Military Drone Detection

Developers of drone detection systems for military applications, including the detection, tracking and neutralization of Group-1/2 unmanned aerial systems (UAS)
Overview Military Drone Detection
By Dr Thomas Withington Last updated: February 6th, 2024

Challenges in Detecting, Identifying & Tracking Group-1/2 Drones

Detecting drones can be difficult with small- and medium-sized aircraft posing particular problems.

The United States’ Department of Defence (DOD) uses a classification system for drone size. Classifications are made according to the aircraft’s Maximum Take-Off Weight (MTOW), operating altitude and airspeed.

  • Group-1 drones have an MTOW of between 0 and 20 pounds/lbs (nine kilograms/kg), a 1,200 feet/ft (365.8metres/m) altitude and an airspeed below 100 knots (185 kilometers-per-hour).
  • Group-2 drones have an airspeed below 250 knots (463 km/h) and fly at altitudes below 3,500ft (1,067m). This classification of drones covers aircraft with an MTOW between 21lbs (9.5kg) and 55lbs (25kg).

The problem with Group-1/2 drones is that they can be difficult to detect, identify and track using conventional radar. As such, specialist radars for drone detection may be called for.

Small Radar Cross Sections

Many of these drones are physically small even when compared to light aircraft. They can also be constructed from materials like plastic or fiberglass which give the drone a lightweight construction. The flipside is that these materials can be bad at reflecting Radio Frequency (RF) signals back to a radar.

These two factors of non-metallic material construction and a small physical size can give a drone a small Radar Cross Section (RCS). RCS indicates how small an object seems to a radar. Much like the human eye, the smaller an object’s RCS, the harder it is for the radar to see it. Many radars have thresholds for the RCSs of the targets they detect, identify and track.

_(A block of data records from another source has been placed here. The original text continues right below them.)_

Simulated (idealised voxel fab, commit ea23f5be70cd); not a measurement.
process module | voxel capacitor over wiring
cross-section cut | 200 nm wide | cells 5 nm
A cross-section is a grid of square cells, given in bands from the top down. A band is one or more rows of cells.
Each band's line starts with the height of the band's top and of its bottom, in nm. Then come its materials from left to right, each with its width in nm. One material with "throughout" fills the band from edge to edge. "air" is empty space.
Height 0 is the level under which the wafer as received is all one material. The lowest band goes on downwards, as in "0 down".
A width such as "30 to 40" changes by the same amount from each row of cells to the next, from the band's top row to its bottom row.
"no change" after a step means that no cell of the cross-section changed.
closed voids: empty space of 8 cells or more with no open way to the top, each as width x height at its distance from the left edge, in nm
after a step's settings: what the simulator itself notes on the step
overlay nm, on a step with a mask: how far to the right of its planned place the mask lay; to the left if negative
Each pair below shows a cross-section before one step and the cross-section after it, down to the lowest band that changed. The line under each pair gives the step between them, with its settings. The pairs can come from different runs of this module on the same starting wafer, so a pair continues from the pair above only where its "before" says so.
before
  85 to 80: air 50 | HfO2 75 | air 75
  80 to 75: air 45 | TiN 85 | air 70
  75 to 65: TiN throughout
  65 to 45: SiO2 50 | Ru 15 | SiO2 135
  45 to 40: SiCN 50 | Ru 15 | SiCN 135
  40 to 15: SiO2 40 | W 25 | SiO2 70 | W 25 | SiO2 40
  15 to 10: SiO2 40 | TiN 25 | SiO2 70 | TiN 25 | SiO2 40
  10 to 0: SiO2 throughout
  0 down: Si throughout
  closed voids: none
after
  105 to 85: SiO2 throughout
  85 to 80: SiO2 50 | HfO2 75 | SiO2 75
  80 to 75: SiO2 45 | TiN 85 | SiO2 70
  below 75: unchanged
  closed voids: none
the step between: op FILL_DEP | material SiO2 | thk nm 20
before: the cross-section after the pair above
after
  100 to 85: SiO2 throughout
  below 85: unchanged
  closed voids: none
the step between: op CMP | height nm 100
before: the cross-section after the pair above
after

These thresholds serve a practical purpose. If a radar was tuned to detect all targets in the air within range of its antenna the radar’s processor, which determines a target’s characteristics, could become inundated. Skies are filled with flocks of birds, swarms of insects and even snow, hale and rain. All these objects can cause clutter on a radar screen.

The Problem with Clutter

Clutter may inundate a radar screen obscuring the actual target of interest to the radar operator. For example, a bird may have an RCS of 0.01 square meters. A MiG-29K (NATO reporting name Fulcrum-D) combat aircraft has an RCS of between one and 1.5 square meters. If the radar operator is looking for a MiG-29K they may tune their radar to filter out targets with RCSs of under one square meter and above two square meters. Their radar will ignore targets either side of these thresholds, allowing the operator to concentrate on their search for the MiG-29K. Some small civilian hobby drones can have RCSs equivalent to those of birds. As a result, some radars may simply ignore the drones mistaking them for birds.

A Combined Approach to Military Drone Detection

Crucially, there is no single technology which is infallible for detecting, identifying, locating and tracking a drone. Instead, passive RF sensing should be combined with other sensors like acoustics, specialist radar and optronics to ensure the highest likelihood that an errant drone does not escape unnoticed.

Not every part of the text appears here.